ORIT GADIESH: My name is Orit Gadiesh. And on behalf of our partners here, welcome to what is actually our 13th annual Davos Bain breakfast. The breakfast is about new research that we have done over the past year on the future of the firm. We believe that there is a deep-seated change that is coming that will challenge the prevailing ideas of what a firm is, and how it is organized, managed, and financed—a change that is perhaps bigger than anything we had seen for 50 years.

We are fortunate today to have two speakers who are uniquely qualified to address this topic. From Nestle, Paul Bulcke.

[APPLAUSE]

GADIESH: A 37-year veteran of the firm, and its CEO for the last eight. Kicking off the session is James Root, my friend and a fellow partner at Bain & Company.

JAMES ROOT: Thank you, Orit. Thank you, everybody, for being here. So as Orit says, I'm here to report out on a pretty major piece of work we're doing at Bain on the future. As a starting point for this work, we surveyed business history. And it turns out when you do that, the dominant ideas about how firms should be managed and financed and operated do, in fact, change quite fundamentally, it seems like about every 50 to 70 years since the Industrial Revolution. Maybe that cycle is actually speeding up.

The CEOs we work with are invariably frustrated, exasperated, by how difficult it can be to free up resources to focus on the most important priorities, despite the obvious need for speed—speed to innovate, speed to react to customer feedback, speed to make decisions.

Meanwhile, a shareholder-value-only mission is evidently not enough to capture the hearts and minds of the critical talent. Something's changed there. People want to work for a firm with a higher purpose. And far fewer, at least so far, seem to be that interested in climbing the corporate pole in pursuit of total shareholder return. There were many, many pressures on the current model of the firm, even before the revolution of technology hurled us over the edge towards the future.

So, what is ahead? Well, the brief in front of you talks about five things. We talk about the way that scale is working differently than it ever has before, in the firm of the future. We talk about the importance of managing partnership systems, as opposed to just owning assets. We talk about the balance sheet, and how the capital is getting a reset in the future, and becoming more flexible.

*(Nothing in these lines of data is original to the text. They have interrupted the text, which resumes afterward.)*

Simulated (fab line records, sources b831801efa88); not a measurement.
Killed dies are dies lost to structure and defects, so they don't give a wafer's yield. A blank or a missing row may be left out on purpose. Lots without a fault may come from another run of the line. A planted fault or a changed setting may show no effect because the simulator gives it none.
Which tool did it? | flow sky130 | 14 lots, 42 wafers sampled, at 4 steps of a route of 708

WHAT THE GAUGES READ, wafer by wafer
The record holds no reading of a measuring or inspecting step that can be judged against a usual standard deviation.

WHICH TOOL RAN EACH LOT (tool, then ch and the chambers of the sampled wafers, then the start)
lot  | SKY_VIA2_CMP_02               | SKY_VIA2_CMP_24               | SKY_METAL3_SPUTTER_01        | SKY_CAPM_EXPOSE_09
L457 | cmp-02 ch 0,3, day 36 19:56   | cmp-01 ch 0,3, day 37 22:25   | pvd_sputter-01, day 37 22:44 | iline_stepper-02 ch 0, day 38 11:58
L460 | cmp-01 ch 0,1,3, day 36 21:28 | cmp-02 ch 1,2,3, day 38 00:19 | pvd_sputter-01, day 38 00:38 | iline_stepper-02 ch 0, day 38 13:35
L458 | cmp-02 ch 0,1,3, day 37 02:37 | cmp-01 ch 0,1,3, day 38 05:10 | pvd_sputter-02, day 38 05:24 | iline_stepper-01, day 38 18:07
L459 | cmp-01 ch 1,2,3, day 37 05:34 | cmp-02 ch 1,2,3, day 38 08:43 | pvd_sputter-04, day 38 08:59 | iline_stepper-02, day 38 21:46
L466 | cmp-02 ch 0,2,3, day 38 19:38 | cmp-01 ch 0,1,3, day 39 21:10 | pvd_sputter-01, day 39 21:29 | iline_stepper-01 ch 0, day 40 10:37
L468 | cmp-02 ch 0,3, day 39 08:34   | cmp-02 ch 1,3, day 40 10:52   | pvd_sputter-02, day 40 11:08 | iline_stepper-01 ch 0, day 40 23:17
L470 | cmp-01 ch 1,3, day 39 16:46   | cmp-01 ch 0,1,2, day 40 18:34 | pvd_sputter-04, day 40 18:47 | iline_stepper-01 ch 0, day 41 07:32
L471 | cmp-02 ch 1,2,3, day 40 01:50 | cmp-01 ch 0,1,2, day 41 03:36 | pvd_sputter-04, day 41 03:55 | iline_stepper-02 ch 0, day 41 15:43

And we talk about the power of the twin-engine firm. The firm of the future is going to be part venture capital, part professional services, part startup, and just a little part the current matrix organizations that we know so well.

We obsess about organization structure. I obsess about organization structure. About role clarity and decision rights. And we fuss about whether reporting lines are dotted or solid, or twin or single. We talk about this stuff all the time. But maybe fixed organization structures actually will become a relic of the past.

So, some zero-base thinking is required here, because what none of us wants, I'm sure, is to wake up in 2027 to find that we actually have no one who knows how to run the firm of the future.

PAUL BULCKE: Speaking about the future, to us Albert Einstein—everybody agrees with me, Albert Einstein was a very smart man. And he said, Look, I never think about the future. It comes soon enough. And the problem with that is, if you don't know where you're going, you may end up in another place.

If you were to ask me, what is the firm of the future? I would say I don't know. What I do know is, it is definitely not going to be the same as it is today. The problem of today is that the future is not anymore as it used to be. And it's very hard to predict what the driving forces of the future are going to be. And the danger of companies today—and CEOs, it was mentioned too—is that we get into defensive mode, in the sense of really trying to hold on to what we know, what is close to us, what we understand, the way we feel cozy.

When you have major transformation, the CEO may be inspired and say, we have to change. The younger people and the bottom says, yes, we have to change. And middle management says, over our dead body. And so you have to bring into your organization the lowest level, their dynamics of push for change, that you empower.

Cultural change. We were a company that—call it a gravity again—that because of what we were, because of the success we had, we have a very strong culture. And it's a good culture. And it is based on good values. But it has the caveat, the negative, of also inducing no change.

I would stop here somewhere and say also, very important, in my eyes, is to have a very explicit, clear purpose as a company—these vision-mission statements, if you want, that are broad enough to embrace old and new, so not defensive. Broad enough, and yet clear enough, and inducing also that redefinition of value. And what does Nestle want to be? So, we have redefined, re-articulated no change, but enhancing quality of life and contributing to a healthier future.

And the world is moving again to short-term. We had the financial crisis, which was basically a value crisis, because short-term took over over long-term. We have to balance that permanently. We are a long-term thinking company. We all know that to get to the long term, you have to survive the short term. But we are definitely inspired by the long term, and we want to be known for that. It should be long-term inspiration, short-term intensity.

In that sense, a CEO is also a chief equilibrist officer, to balance these things permanently, then he has to be very explicit on this, too. And last, a CEO has to be also the chief entertainment officer, in the sense of entertaining the organization for the future.

GADIESH: Thank you all for coming. I think both Paul and James, in his introduction, actually talked about themes that Davos has been about for a long time, independent of what is being written out. And Paul, in his remarks about the 150 years of doing that, and James, in really trying to crystallize some major trends going forward, not just in one industry, have given us a lot of thought. So thank you both. And thank you, everybody. And please have a great Davos going forward.